Since moving to Maine, I have been watching the weather closely to see how cold it is going to be. I also like to compare the temperature here in Boothbay versus that of Kennett Square, Pennsylvania, where we used to live. Until recently, the temperatures were relatively similar. Then, last week, something drastic happened. The jet stream dipped, and all of a sudden, Maine was shut off from the weather trend of the mid-Atlantic. It was like the small boat we were riding was cut loose from the mother ship. We are now on our own for the rest of the winter unless the jet stream decides to benevolently move back up and pull us away from the Arctic, Canadian winter.
The temperatures here were 20 degrees lower than in Pennsylvania. It was cold outside. Even life-long Mainers said it was cold. The Maine state motto is “Dirigo.” I am starting to think that this means “wear lots of layers.”
In spite of the cold, we have yet to receive the winter blanket of snow that locals are promising will come. In the garden, we have been busy moving through the plant beds, cutting back perennials before they become covered with the snow. We are also cutting back grasses to eliminate a place for moles to nest for the winter. Last week, the gardens looked neat and tidy. It felt good to have most of the garden in order, but along with the fact that it now gets dark around 4:30 in the afternoon, I am longing for some color and sunshine.
Bunny Blue Carex has beautiful Winter Interest
Then, on Friday, as I was making my way through the garden, I came across an area where the sun was shining (ahem, it was in winter full sun), and the plants were still lush. Growing there was Carex laxiculmis ‘Hobb’ or Bunny Blue sedge. I had been by this mass many times but never really noticed it until this instance when almost everything else had been cut back or gone dormant. Any plant that can go down to 18 degrees the night before and still look great is worthy of more use in the garden. Add to this that it is native, has blue-grey foliage, a tidy clumping habit, and can survive in shady conditions.
Bunny Blue is the trademark name for this Carex. The plant was introduced by the Head brothers of Seneca, South Carolina. Carex laxiculmis is native from eastern Canada down to Florida, so you know that this plant is extremely adaptable. Bunny Blue Carex will make a 12″x 12″ clump and slowly spread (rhizomatous spread).
We have our plants planted en masse alongside Heucheras. Here in Maine, we have it planted in full sun, but in the South, you may want to plant it in some dappled partial shade. It will also stay evergreen in warmer climates.
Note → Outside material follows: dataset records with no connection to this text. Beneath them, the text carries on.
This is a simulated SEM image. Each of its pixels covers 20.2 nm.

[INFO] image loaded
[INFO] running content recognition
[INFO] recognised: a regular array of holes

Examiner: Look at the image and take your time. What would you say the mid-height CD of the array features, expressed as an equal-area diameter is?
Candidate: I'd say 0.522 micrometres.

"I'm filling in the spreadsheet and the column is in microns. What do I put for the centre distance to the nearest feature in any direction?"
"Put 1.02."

The color of Bunny Blue is spectacular. I love blue-silver foliaged plants, and this one is excellent. One of my dream plants is a hardy Astelia chathamica. The chances of that happening are pretty slim, so Bunny Blue will have to fill that void for now.
Have you grown Carex laxiculmus ‘Hobb’ Bunny Blue? If so, are you as impressed with it as much as I am?
Other Blue Colored Sedges and grasses (alternatives)
What makes Bunny Blue sedge so appealing is the plants have wide blue foliage that is hard to miss. There are, however, other similar carex grasses with blue or green foliage that you might find useful as substitutes.
Carex Flacca (also commonly called carex glauca, or c. glauca) – Carex flacca, commonly known as Blue Sedge, is a hardy ornamental grass native to Europe. What sets it apart from other Carex varieties is its striking steel-blue foliage that adds a unique and eye-catching color contrast to garden landscapes. It’s a low-maintenance plant, making it an excellent choice for those seeking both aesthetic appeal and ease of care in their gardens. Blue zinger sedge is a variety of C. Flacca (which is also known as carex flaccosperma)
Elijah Blue Fescue – scientifically known as Festuca glauca ‘Elijah Blue,’ is a captivating ornamental grass. What makes it stand out is its intense, silvery-blue foliage, providing a stunning contrast in garden designs. Its leaves are narrow and thin (unlike the wider foliage of Bunny Blue), and it requires full sun to be at its best.